First Steps#
What is a Step?#
Tango is a Python library for choreographing machine learning research experiments by executing a series of steps. A step can do anything, really, such as prepare a dataset, train a model, send an email to your mother wishing her happy birthday, etc.
Concretely, each step is just a subclass of Step
, where the run()
method in particular defines what the step actually does.
So anything that can be implemented in Python can be run as a step.
Steps can also depend on other steps in that the output of one step can be part of the input to another step. Therefore, the steps that make up an experiment form a directed graph.
The concept of the Step
is the bread and butter that makes Tango so general and powerful.

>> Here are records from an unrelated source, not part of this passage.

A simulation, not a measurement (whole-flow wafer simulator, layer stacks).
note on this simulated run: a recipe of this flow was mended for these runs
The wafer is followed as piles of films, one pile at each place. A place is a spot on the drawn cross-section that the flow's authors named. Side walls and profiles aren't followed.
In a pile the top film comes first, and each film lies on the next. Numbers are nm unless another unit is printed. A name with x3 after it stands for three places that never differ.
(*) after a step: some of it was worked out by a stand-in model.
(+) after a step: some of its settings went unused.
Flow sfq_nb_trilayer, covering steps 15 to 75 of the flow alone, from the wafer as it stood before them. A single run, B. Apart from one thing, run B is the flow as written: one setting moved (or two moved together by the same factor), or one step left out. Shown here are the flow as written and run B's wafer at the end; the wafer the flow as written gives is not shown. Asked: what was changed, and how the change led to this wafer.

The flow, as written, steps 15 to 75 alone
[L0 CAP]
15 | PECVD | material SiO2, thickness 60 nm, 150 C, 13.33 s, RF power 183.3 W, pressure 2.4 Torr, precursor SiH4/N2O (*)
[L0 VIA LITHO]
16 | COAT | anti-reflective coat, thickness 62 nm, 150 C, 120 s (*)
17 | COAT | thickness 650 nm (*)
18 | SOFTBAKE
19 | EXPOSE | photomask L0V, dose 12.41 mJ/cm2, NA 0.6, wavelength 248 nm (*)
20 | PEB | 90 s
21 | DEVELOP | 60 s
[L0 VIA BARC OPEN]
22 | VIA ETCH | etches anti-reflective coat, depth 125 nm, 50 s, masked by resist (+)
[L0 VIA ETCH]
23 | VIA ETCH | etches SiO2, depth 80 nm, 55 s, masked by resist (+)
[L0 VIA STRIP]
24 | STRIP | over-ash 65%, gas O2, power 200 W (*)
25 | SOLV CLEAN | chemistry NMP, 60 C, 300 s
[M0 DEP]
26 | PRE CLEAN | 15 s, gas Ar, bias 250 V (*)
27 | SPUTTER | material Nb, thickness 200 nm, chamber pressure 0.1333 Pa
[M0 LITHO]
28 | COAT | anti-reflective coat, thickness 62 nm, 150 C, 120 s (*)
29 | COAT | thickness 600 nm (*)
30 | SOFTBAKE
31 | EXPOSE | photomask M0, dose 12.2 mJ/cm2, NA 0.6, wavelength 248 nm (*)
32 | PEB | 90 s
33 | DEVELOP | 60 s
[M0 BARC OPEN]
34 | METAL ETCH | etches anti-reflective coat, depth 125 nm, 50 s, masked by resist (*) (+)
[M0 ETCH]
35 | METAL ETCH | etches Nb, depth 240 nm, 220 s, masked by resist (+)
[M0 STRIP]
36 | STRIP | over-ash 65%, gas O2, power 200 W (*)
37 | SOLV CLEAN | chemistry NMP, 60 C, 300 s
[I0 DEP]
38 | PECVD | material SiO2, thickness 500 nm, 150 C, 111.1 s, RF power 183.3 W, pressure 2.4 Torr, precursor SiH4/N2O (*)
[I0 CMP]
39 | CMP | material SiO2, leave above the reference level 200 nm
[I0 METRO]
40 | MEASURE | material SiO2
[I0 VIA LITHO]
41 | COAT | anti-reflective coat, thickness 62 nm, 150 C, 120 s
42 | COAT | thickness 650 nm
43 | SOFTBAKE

So powerful, in fact, that you might be wondering if Tango is Turing-complete?
Well, we don’t know yet, but we can say at least that Tango is Tango-complete 😉
Configuration files#
Experiments themselves are defined through JSON, Jsonnet, or YAML configuration files. At a minimum, these files must contain the “steps” field, which should be a mapping of arbitrary (yet unique) step names to the configuration of the corresponding step.
For example, let’s create a config file called config.jsonnet
with the following contents:
{
"steps": {
"random_name": {
"type": "random_choice",
"choices": ["Turing", "Tango", "Larry"],
},
"say_hello": {
"type": "concat_strings",
"string1": "Hello, ",
"string2": {
"type": "ref",
"ref": "random_name"
}
},
"print": {
"type": "print",
"input": {
"type": "ref",
"ref": "say_hello"
}
}
}
}
Can you guess what this experiment does?
There are three steps in this experiment graph: “random_name” is the name of one step, “say_hello” is the name of another, and “print” is the name of the last.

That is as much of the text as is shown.